A new theory of
non-listening

Listening Overview

Is it possible to listen, but still disagree?

Opinions vary! Listening means different things to different people. When someone says listening has not occurred, there are several possible interaction types. This theory describes listening as a process capturing the extent of message transmission and acceptance between a sender and receiver.

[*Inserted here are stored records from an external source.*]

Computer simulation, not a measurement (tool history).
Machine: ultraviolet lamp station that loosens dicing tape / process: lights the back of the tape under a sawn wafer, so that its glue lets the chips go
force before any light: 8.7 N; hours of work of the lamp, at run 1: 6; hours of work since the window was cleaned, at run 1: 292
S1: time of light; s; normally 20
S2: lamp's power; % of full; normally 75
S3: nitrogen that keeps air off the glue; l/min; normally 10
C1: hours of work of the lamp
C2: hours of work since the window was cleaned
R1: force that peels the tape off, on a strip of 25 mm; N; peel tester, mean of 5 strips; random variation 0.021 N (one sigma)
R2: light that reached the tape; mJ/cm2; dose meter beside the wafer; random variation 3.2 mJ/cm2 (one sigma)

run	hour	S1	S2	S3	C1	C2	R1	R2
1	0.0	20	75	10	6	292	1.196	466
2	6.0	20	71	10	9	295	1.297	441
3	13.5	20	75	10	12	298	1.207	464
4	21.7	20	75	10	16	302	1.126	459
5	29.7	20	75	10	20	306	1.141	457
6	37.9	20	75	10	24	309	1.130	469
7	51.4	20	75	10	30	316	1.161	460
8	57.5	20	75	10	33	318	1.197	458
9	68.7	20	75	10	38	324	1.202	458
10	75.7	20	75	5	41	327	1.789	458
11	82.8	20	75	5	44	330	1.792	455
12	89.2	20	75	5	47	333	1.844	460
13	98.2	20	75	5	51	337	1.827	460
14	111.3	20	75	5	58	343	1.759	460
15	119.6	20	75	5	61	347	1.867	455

Listening interactions can include various stages. All are not always necessary, but an unambiguous listening interaction includes every stage. A sender is able to express a message, with mutual access to the receiver; the listener is willingly present in this interaction, considers the message content, and perhaps complies by changing their attitude, beliefs, or behaviour.

Each has a non-listening counterpart: these interactions hinder the extent of message expression, transmission, or acceptance. A sixth non-listening type, disruption, aims to stop others from listening. Disruptive non-listeners can prompt others who are present to withdraw; persuade those who might consider a message to dismiss it; and lead others to refuse requests rather than comply.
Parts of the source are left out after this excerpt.